Ride Lonesome (Budd Boetticher, 1959)
Bounty hunter Ben Brigade (Randolph Scott) escorts killer Billy John (James Best) back to Santa Cruz, while outlaw Sam Boone (Pernell Roberts) and his sidekick Whit (James Coburn), accompanying Brigade for their own reasons (that is, if they can get Billy John away from Brigade – by any means necessary — and bring him in on their own, they’re promised amnesty for their own crimes), can’t quite figure out why the laconic Brigade is going so slow as to allow Billy John’s dangerous fugitive brother (Lee Van Cleef) and his gang to catch up with them… yet all will be slowly revealed…
While I’d read a bit before about the five or six Technicolor westerns that make up the Ranown Cycle – all directed by Boetticher, featuring the wonderful melancholic presence of the craggy- and leather-faced Scott, written by Burt Kennedy and produced by Scott’s production company Ranown (hence the title of the cycle) – this is the first I’ve finally caught up with… and if the tightly constructed “Ride Lonesome is any indication of how exceedingly well-crafted and entertaining these films are, man, I gotta make it a mission to catch up with the rest.
Perky Lane and world-weary Scott
Wasting no time, dropping us in the middle of the story and filling us in as it goes, all while clocking in at a short, yet tasty sweet, 73 minutes, right from its opening scene, “Lonesome” unfolds like a masterclass in storytelling construction… with Brigade, gun drawn, demounting from his horse and carefully slinking through the desert mountains… and coming upon the casually waiting Billy John, with the ensuing conversation unfolding in a way that has us first thinking they might be friends, then realizing in fact that Brigade is there to bring him in, then to the reveal that Billy John has gunmen in the bushes surrounding them, their weapons pointed at Brigade… to then Brigade’s resourceful way of nabbing Billy John without a shot being fired, is screenplay construction worthy of Tarantino (containing that similar shifting power dynamic, which centers around ‘Knowledge’ and who exactly knows what, between characters and even the audience, as the usual focal point of Tarantino’s most deliciously tension-fraught scenes).
I also think of the iconic moment in Jaws in which fish-out-of-water Sherriff Brody is finally figuring out how to tie the proper boat knot, not realizing that the shark is quietly chomping at Quint’s bait, quietly tugging the fishing line… until the two moments align brilliantly (with Brody triumphantly exclaiming that he’s done it! – just as the fishing line goes haywire with the shark fully announcing its arrival). It’s a near perfect illustration of just how good Spielberg (once) was as a storyteller, understanding it’s not just in the main event, but in the multi-layering.

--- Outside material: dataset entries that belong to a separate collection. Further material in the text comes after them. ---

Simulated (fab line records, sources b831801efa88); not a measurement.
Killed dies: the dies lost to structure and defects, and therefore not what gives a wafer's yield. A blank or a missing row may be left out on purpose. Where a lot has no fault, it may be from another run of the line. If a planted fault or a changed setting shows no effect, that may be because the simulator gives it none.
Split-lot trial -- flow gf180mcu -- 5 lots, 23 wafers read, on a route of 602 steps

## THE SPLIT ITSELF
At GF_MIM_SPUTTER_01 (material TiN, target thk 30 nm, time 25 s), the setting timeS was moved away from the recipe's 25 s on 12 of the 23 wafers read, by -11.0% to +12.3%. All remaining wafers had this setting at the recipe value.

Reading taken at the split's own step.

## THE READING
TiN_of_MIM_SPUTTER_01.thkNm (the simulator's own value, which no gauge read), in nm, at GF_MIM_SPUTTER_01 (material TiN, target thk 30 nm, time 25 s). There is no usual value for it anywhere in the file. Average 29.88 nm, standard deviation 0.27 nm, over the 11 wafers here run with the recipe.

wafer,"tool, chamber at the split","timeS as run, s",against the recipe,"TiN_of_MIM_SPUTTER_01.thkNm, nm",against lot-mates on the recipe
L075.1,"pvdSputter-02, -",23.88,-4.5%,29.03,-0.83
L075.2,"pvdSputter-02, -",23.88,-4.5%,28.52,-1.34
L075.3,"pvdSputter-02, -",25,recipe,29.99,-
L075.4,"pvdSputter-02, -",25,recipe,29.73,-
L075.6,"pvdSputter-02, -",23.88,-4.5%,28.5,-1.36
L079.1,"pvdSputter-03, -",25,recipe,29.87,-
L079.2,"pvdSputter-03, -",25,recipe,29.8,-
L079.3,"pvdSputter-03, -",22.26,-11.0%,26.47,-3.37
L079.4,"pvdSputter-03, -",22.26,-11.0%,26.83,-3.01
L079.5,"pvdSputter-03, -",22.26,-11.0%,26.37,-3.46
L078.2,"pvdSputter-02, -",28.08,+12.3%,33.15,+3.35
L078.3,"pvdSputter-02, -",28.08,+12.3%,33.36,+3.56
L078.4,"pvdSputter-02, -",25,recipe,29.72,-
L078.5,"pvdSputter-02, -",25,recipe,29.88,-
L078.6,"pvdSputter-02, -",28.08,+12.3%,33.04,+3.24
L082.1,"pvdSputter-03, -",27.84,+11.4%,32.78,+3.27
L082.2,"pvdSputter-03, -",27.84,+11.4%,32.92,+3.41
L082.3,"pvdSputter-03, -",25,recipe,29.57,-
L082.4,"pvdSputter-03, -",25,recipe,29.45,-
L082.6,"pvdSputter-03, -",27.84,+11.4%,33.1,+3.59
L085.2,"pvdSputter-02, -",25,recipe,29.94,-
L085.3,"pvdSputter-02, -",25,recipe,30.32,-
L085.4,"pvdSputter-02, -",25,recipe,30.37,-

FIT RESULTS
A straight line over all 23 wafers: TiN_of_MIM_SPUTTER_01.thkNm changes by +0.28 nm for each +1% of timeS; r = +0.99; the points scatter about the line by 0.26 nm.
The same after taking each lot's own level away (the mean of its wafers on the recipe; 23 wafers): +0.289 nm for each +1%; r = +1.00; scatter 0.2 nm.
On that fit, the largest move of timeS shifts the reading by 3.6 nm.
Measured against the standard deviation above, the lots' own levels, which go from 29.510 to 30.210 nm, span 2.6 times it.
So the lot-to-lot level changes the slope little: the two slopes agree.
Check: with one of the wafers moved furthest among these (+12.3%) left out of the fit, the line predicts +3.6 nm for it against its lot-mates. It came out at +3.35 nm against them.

The finale at Hanging Tree
And that’s something Ride Lonesome’s screenwriter Kennedy certainly understood. Just watch the scene where captive Billy John has managed to get his hands on a rifle and holds it against Brigade, with the others watching. Perhaps the least interesting element is whether he’ll actually shoot Brigade (it’s too early in the narrative for that to happen), yet it plays wonderfully with all sorts of tangential dramatic tensions – with Boone telling Billy John it’s his rifle and unloaded, daring him to shoot it, making us consider Boone’s own motivations (Brigade’s death would get him out of the way) and whether he’s telling the truth or not about the gun… leading to Billy John reluctantly handing the gun back, with Boone then shooting the bullet in the air (revealing the gun as having been loaded), culminating with the gunshot successfully reviving the horse that Brigade had spent the previous night trying to convince to stand up and survive its leg wound! It’s the kind of sublime scene construction, satisfying on so many levels, it would make Monsieur Spielberg proud.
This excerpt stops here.